Jim Bannon recently capped off a career serving agriculture at the university where he learned to love farming. The former director of outlying units for the Alabama Agricultural Experiment Station (AAES) at Auburn University, Bannon retired Sept. 1.
His hard work to improve agriculture in the state and across the nation earned him the Alabama Farmers Federation’s highest honor — the Service to Agriculture Award.
“I’m honored and humbled to be chosen for this award,” Bannon said. “I always tried to be a servant leader, and I believed in management by walking around. You can learn a lot by getting out and doing work.”
A city boy raised in Montgomery, Bannon’s agriculture work started as a student at Auburn in the late ‘60s. He fondly remembers beginning the day at 2:30 a.m. at the milking parlor, finishing work five hours later, washing off his boots and going to class.
“I still have notes from my rural sociology class at 8 a.m. where I drifted off to sleep and didn’t finish writing,” he said with a laugh.
After graduating from Auburn, his first job was with the Wiregrass Research and Experiment Station in Headland from 1972 to 1974. It was there he met his wife, Susan.
Bannon received his doctorate in plant pathology from Louisiana State University in 1977. The following year, he joined the research staff at Monsanto in St. Louis, where he was part of the team responsible for developing Roundup®. At the next stop in his career, Micogen, he discovered a previously unidentified fungus.
Bannon returned to Auburn University in 1989 as the director of the E.V. Smith Research Center in Shorter and was promoted to director of all outlying units in 2001. At the time of his retirement, AAES included 15 outlying units. He said AAES projects provide essential research for improving farming practices.
“Regardless of the tools used to breed new varieties or discover new agriculture chemistry, it still must be tested under field conditions,” Bannon said. “The AAES is really where the rubber meets the road. If it doesn’t work out here, it’s not going to work.”
Federation President Jimmy Parnell said Bannon’s exemplary career made him highly deserving of the Service to Agriculture award.
“Dr. Bannon is very humble about his contributions to Alabama’s farmers, but he has been a part of important agricultural research for nearly 40 years,” Parnell said. “We are proud to recognize his passion and dedication with the Service to Ag Award.”
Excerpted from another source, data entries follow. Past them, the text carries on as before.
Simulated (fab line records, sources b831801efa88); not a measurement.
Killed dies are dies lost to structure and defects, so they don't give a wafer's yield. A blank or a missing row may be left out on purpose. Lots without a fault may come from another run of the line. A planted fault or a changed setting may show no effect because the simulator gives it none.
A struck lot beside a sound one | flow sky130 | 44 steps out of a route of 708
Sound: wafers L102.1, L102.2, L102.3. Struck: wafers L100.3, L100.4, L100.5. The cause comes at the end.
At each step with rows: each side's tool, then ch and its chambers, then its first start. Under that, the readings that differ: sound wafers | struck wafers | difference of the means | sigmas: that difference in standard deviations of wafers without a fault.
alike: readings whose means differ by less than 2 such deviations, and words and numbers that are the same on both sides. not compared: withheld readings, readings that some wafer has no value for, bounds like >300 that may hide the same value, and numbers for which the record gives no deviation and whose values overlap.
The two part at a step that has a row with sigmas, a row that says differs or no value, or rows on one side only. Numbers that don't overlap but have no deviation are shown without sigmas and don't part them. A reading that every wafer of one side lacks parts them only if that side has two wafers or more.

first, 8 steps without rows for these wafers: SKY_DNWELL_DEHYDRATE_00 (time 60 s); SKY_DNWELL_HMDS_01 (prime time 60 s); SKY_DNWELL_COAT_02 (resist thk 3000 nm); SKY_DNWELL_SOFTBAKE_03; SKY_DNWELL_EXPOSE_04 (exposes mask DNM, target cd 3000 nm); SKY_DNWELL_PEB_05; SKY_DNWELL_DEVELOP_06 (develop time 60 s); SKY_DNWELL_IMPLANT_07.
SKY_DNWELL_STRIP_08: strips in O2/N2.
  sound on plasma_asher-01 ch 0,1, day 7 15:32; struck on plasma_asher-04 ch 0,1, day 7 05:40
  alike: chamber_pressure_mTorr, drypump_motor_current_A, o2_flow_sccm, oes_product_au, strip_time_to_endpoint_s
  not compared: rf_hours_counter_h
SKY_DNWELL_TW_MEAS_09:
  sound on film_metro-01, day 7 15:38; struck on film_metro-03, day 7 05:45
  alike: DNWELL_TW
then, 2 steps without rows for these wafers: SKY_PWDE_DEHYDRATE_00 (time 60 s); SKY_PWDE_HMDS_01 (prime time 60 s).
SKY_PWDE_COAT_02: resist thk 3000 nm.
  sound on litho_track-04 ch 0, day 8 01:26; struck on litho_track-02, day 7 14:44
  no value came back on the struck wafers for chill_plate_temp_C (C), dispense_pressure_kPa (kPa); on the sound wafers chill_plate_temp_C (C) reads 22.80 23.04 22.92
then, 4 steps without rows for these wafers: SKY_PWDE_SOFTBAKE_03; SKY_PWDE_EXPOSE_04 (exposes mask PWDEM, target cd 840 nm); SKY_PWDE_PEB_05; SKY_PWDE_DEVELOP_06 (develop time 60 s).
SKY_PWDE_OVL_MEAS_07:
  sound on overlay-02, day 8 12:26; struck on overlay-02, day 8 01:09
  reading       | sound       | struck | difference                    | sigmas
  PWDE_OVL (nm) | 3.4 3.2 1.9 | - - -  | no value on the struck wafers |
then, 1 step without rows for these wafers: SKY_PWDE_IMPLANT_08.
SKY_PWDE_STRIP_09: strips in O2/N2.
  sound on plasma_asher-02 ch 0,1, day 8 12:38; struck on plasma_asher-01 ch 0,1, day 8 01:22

Outside his work with AAES, Bannon is adviser for Auburn’s Alpha Gamma Rho chapter, an agriculture fraternity, and was Auburn’s chairman of the Institutional Animal Care and Use Committee (IACUC). He recently finished his final assignment at Auburn, writing a 555-page report to continue the school’s IACUC accreditation for responsible and humane treatment, care and use of all research animals.
“Agriculture is the backbone of this country,” Bannon said. “It’s just like the sign says — ‘Farming Feeds Alabama.’ It’s so important, and most individuals don’t understand that.”
Bannon will receive his award Dec. 7 at the opening general session of the Federation’s 93rd annual meeting in Montgomery.